Here are 5 of the biggest reasons why so many people today consider real estate to be the best investment around:

Advantage #1: Passive Income Cash Flow

Real estate investing is one of the best ways investors can generate consistent, predictable cash flow. By investing in real estate, an investor can generate passive income that is nearly tax-free. The monthly income (cash flow) that rental properties generate can offset the expenses of the investment.

Advantage #2: Tax Benefits

The cash flow received from rentals are not subject to self-employment tax and the government offers tax benefits for long-term profits.

Many rental property expenses are tax deductible, including mortgage insurance, property taxes, maintenance and repair expenses, management fees, advertising, insurance, professional services, and travel expenses. Depreciation on the rental building is also deductible.

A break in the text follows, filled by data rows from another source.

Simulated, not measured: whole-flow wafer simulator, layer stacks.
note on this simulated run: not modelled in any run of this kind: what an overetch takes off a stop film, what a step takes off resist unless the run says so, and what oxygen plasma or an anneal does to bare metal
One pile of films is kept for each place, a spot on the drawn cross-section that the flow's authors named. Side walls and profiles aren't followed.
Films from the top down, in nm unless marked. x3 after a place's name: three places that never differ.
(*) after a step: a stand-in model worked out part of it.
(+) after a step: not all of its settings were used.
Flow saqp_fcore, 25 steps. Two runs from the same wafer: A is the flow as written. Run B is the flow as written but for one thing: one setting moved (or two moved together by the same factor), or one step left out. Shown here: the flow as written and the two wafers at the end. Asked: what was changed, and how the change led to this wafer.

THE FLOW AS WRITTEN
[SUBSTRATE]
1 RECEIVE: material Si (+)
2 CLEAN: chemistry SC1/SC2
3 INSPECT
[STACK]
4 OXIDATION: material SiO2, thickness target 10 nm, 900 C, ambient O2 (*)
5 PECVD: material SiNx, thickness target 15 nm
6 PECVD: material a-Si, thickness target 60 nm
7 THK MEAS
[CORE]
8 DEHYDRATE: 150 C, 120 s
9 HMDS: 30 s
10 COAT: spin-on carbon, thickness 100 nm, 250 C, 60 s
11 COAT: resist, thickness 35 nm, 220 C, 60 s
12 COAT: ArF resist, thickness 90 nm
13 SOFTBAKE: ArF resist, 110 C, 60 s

Advantage #3: Appreciation

A unique opportunity of real estate investing is that an investor may use a small amount of their own money and borrow the rest of the purchase and rehab costs from a lender. If the investor uses significantly more debt than equity, the investment is said to be “highly leveraged.”

For example:

Assume an investor invests $10,000 of their own money to purchase a property and borrows the remaining balance of the purchase price, $90,000, from a bank. The combination of the investors’ money with the bank loaned money is used to purchase a $100,000 real property asset.

Assume also that each year for ten years, the investment property appreciates by 5%. The appreciation is on the entire $100,000 asset, not only the $10,000 of the investor’s own money.

In Year 0, the investor will have an asset worth $100,000

+ 5% appreciation

In Year 1, the investor will have an asset worth $105,000

+ 5% appreciation

In Year 2, the investor will have an asset worth $110,250

+ 5% appreciation each year for the next 8 years

In Year 10, the investor will have an asset worth $162,889

Advantage #4: Portfolio Diversification

Having a “diversified investment portfolio” is a fancy way of saying one has a mix of different kinds of investments (stocks, real estate, cryptocurrency, etc). Diversification is a risk management strategy, as a diversified investment portfolio generally yields higher risk-adjusted returns in the long run compared to a non-diversified portfolio.

Within real estate investing, one can mitigate risks and diversify their portfolio by:

1) asset type (single family homes, multifamily properties, commercial complexes, retail, industrial, office space, self-storage, etc.),

2) geographical location,

3) asset class (Class A through Class C), and

4) holding periods (buy-and-holds, BRRRR, etc.).

Advantage #5: Hedge Against Inflation

Unlike bonds and cash, which lose purchasing power as inflation rises causing prices for goods and services to rise, real estate is generally a great way to hedge against inflation. If an investor can lock in a low-interest, fixed-rate mortgage when interest rates are low, then the cost of your home will stay the same as the value of your property rises.